For John Farrell, documenting the cataclysmic shifts to life after the cure becomes an obsession. Cure parties, cycle marriages, immortal livestock: the world is revelling in the miracles of eternal youth. But immortality has a sinister side, and when a pro-death terrorist explosion kills his newly-cured best friend, John soon realizes that even in a world without natural death, there is always something to fear.
Now, John must make a new choice: run and hide forever, or stay and fight those who try to make immortal life a living hell.



This may be the single most terrifying book I have ever read. Not because it’s particularly scary or gruesome, but because Magary has captured the essence of how the world could turn out when faced with a cure for ageing perfectly.


John Farrell is your perfectly average guy – a lawyer, reasonably attractive, the sort of guy who probably wastes half his life surfing youtube in his spare time for something to do. He gets the cure, on a whim mostly. He hates the idea of death, of growing old, and so he takes the plunge, and spends several thousand dollars being injected with the cure. His cure age – 29.

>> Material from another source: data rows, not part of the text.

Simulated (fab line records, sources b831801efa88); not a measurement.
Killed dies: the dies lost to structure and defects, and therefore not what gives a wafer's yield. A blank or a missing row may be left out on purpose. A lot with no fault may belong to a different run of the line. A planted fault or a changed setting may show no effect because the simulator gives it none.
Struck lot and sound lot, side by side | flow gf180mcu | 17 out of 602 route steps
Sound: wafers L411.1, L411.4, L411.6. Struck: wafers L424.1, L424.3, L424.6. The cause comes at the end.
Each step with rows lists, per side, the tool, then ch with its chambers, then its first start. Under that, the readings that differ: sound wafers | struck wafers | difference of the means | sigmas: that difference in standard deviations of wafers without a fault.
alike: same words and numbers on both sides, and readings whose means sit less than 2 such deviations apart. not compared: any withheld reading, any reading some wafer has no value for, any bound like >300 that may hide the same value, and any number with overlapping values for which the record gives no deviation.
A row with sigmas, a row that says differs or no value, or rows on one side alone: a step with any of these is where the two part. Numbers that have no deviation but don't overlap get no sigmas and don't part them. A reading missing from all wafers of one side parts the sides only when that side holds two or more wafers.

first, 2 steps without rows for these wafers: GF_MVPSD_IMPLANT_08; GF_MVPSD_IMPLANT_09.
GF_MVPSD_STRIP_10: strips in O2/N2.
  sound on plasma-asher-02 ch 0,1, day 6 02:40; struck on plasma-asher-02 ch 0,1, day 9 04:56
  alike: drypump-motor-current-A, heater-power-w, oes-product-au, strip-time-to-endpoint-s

A chain of events has been set in motion, where the cure for ageing has been discovered, where it’s illegal but a series of protests and bombings eventually force the presidents hand to make the cure legal.
John documents the entire thing, not because he’s particularly well connected or influential, but mostly out of a lack of anything else to do. The book is a series of entries by John himself, interviews and articles of the day, and daily round ups of news. 


We follow John over the course of the sixty years the cure is in existence and legal, as he charters the highs and lows, the terrifying moments where the world loses all of its sanity, and through the moments where the world seems so empty and meaningless.
Magary has a truly brilliant imagination – terrifying but brilliant – and it truly felt real watching the self-destruction of the world. Every little detail – right down to which countries would react how, and who would nuke who first.



My only frustration was that sometimes it skipped about a little bit and I wanted more. For example, the book is divided into several sections chartering the rise and fall of the cure in all its stages, and twenty odd years could pass at a time, and I felt like I missed things. The important things would be reference to, but it didn’t feel like enough sometimes.


Some of the editing is a little rough, there are passages that are missing words so they don’t quite work, but for the most part the writing is seamless. It’s an engaging narrative that is brutal in its attack on the concept, and I was almost surprised when I looked outside my window and saw a world not ravaged by humanity. It was like watching our current trajectory but in fast forward with a lot of really terrifying moments and people thrown into the mix. Magary examines everything from world powers, religions, terrorist groups who are both pro-death and pro-cure. He takes the world we know and just takes it further – and it’s fantastic.


One of the things I really loved was that John doesn’t stop to explain anything. Sometimes things become clear, sometimes they don’t – but I didn’t want them explained because it would have polluted the narrative into something that didn’t seem organic and as though John was just jotting it down in his spare time.


It’s a truly incredible book. It looks at this new fad we have for immortality, and breaks it down to its bare bones – the hard realities and truths of what we would do with immortality if it was offered to us – cycle marriages, drinking, gambling, sex… An endless round of the life of the twenty and thirty somethings. But with old souls. It’s a brilliant examination of life and what we do with it.